Evanston officials present proposed budget at City Council


Stephanie Kelly/The Daily Northwestern

Assistant City Manager Marty Lyons presents the proposed 2015 budget to City Council on Monday night. The budget, which totals more than $260 million, will be discussed further on Saturday at a public hearing.

Stephanie Kelly, Assistant City Editor

City officials presented Monday the 2015 budget to aldermen, outlining the revenues and expenses that make up the more than $260 million proposed for the upcoming year.

The budget, which is 2.2 percent higher than that from last year, includes proposed ideas such as additional job positions, a water rate increase and a focus on at-risk families. There is no net increase in property taxes for residents in the proposed budget. Officials will present a proposed 2015 capital improvement plan at a public hearing on Saturday.

City manager Wally Bobkiewicz said at the meeting he thinks this is the best, most fiscally responsible budget of the six budgets he has presented in his years with the city. It is important to make sure Evanston residents in all nine wards can comfortably live in the city, he said.

“We aren’t going to have a regional shopping mall,” Bobkiewicz said. “We’re not going to have any more car dealers, we’re not going to have industry, but what we do have is livability.”
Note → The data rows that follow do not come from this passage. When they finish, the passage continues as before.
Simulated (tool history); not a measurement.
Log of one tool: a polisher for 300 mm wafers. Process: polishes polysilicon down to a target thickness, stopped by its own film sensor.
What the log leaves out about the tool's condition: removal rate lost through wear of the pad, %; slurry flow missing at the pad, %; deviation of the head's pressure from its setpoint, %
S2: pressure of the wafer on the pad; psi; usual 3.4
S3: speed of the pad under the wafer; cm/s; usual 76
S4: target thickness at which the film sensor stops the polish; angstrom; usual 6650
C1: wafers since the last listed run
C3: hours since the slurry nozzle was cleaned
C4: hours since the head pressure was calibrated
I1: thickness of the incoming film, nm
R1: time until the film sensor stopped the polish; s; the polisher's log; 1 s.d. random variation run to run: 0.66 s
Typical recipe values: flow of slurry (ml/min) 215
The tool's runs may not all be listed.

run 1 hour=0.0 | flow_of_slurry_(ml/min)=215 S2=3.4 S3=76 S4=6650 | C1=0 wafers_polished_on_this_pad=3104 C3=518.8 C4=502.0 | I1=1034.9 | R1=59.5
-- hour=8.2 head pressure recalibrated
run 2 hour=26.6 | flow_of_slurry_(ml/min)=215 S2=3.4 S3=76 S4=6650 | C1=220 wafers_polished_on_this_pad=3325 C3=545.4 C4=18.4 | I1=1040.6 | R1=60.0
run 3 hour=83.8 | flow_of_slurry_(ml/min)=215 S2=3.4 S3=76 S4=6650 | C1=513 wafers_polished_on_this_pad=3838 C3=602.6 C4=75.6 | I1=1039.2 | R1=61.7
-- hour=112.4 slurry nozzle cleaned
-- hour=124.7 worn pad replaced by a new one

“Over and over, we are seeing organizations throughout America pointing to Evanston as a place where you want to live,” he added. “So that’s really our market.”

Alex Thorpe, the budget team’s management analyst, said the team reached out to residents at the Evanston Streets Alive! festival in September to gather suggestions on budget allocation. Of residents surveyed, 32 percent said they wanted to see the money put into street improvements, Thorpe said. The team also reached out through social media and other methods.

Karen Danczak Lyons, the director of the Evanston Public Library, said the library receives some of its funds from property taxes. Compared with neighboring areas, including Skokie and Arlington Heights, EPL receives less property tax support, she said.

Ald. Coleen Burrus (9th) said she agreed with Bobkiewicz that this is the most fiscally responsible budget yet, other than the requested increase in funds from the library.

Mayor Elizabeth Tisdahl said she supports giving the library more money in order to ensure that younger students are reading at appropriate levels for their ages.

Joe McRae, deputy city manager and director of parks, recreation and community services, said there has been progress in dealing with youth and young adults, but it’s still an area that can improve. Although there has been effective outreach to young males seeking assistance, there hasn’t been enough toward young females, he said. New positions in the proposed budget could help provide that outreach, he said.

If the proposed budget is approved, the city will have the opportunity to add new positions in the general assistance administration and positions related to workforce development of at-risk families.

“We’re doing all the things that a good community, that a livable community should do,” Bobkiewicz said. “I appreciate the hard decisions that this City Council has made the past few years, and I know, unfortunately, that there are still hard decisions to make as we move forward.”